Washington
The U.S. Supreme Court last week rejected an appeal by a Tennessee woman who argued that an English teacher’s refusal to accept a research paper about the life of Jesus amounted to discrimination against religious speech.
The case of Brittney Settle, who was a 9th grader in Dickson, Tenn., when the dispute arose in 1991, has been widely cited in recent months by religious conservatives as evidence of the need to amend the U.S. Constitution to provide stronger protection of student religious expression in public schools.
The high court on Nov. 27 declined to hear the appeal of Settle v. Dickson County School Board (Case No. 95-507).
The case began when Dana Ramsey, Ms. Settle’s English teacher at Dickson County Junior High School, assigned students to write a research paper on any topic they chose. The teacher rejected Ms. Settle’s proposed topic, telling her that a paper on Jesus was “not an appropriate thing to do in a public school,” according to court documents.
Ms. Settle’s father met with the teacher and the school principal to protest, but Ms. Ramsey said she would not let the student write about Jesus because “that would be dealing specifically with her personal redeemer.”
The teacher later gave additional reasons why the topic was inappropriate. For example, she said Ms. Settle would not benefit from the research process by writing a paper on a topic with which she was already well acquainted.
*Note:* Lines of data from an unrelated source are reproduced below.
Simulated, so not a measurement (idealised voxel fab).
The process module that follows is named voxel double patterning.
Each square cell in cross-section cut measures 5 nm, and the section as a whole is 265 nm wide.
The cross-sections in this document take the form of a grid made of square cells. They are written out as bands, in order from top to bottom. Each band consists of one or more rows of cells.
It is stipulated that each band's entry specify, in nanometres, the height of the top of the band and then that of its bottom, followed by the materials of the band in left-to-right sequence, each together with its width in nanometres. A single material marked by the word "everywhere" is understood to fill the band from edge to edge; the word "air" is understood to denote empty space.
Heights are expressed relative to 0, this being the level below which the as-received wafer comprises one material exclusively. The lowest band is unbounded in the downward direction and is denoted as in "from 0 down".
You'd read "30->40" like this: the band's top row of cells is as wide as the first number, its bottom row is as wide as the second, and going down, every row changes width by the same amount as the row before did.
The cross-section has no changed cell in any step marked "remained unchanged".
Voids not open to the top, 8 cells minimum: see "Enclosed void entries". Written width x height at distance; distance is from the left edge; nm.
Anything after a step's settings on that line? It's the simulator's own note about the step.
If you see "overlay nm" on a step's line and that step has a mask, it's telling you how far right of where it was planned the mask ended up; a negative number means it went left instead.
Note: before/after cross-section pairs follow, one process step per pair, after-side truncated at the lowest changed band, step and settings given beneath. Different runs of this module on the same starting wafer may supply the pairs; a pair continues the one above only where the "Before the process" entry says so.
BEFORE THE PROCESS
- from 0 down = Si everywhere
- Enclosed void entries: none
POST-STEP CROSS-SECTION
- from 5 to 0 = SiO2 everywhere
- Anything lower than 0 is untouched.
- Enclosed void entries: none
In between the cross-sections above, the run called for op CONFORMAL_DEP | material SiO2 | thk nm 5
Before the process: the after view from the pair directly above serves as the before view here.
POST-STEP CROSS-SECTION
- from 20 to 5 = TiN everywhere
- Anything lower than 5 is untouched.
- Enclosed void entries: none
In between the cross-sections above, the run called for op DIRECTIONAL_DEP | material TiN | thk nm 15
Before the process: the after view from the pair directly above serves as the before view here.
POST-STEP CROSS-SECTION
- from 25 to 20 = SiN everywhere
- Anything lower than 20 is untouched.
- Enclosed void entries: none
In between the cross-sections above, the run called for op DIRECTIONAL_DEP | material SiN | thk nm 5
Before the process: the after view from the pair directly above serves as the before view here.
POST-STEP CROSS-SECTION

She wrote about Jesus anyway, and received a grade of zero.
The family sued, but lost in federal district court and the U.S. Court of Appeals for the Sixth Circuit. The Sixth Circuit’s ruling last May affirmed the broad discretion of classroom teachers over student assignments.
“It is the essence of the teacher’s responsibility in the classroom to draw lines and make distinctions--in a word to encourage speech germane to the topic at hand,” the Sixth Circuit court said.
A Case in Point
Advocates of a religious-liberty amendment to the Constitution have cited the Settle case in testimony before Congress.
Michael W. McConnell, a University of Chicago law professor and an expert in church-state law, told the Senate Judiciary Committee in September that Ms. Ramsey’s reasons for rejecting a paper on Jesus were “uninformed, bigoted, or selectively applied.”
“When a research paper is otherwise appropriate, as this one was, the fact that it involves religion is not a legitimate basis for exclusion,” Mr. McConnell added.
In her Supreme Court appeal, Ms. Settle said that lower courts and school officials were “divided and badly confused” about how to handle such situations.
She argued that the Sixth Circuit court’s ruling runs counter to the guidelines on religious expression in public schools issued in August by Secretary of Education Richard W. Riley. (See Education Week, Aug. 2, 1995.)
“Students may express their beliefs about religion in the form of homework, artwork, and other written and oral assignments free of discrimination based on the religious content of their submissions,” one guideline states.
The Clinton administration declined to take a position on whether the high court should accept Ms. Settle’s appeal. Testifying before the Senate Judiciary Committee in September, Assistant Attorney Walter E. Dellinger said the case did not present a clear-cut example of religious discrimination.
“The fact that a paper is on a religious topic does not exempt it from other pedagogical rules,” said Mr. Dellinger, who helped draft the administration’s religious-expression guidelines.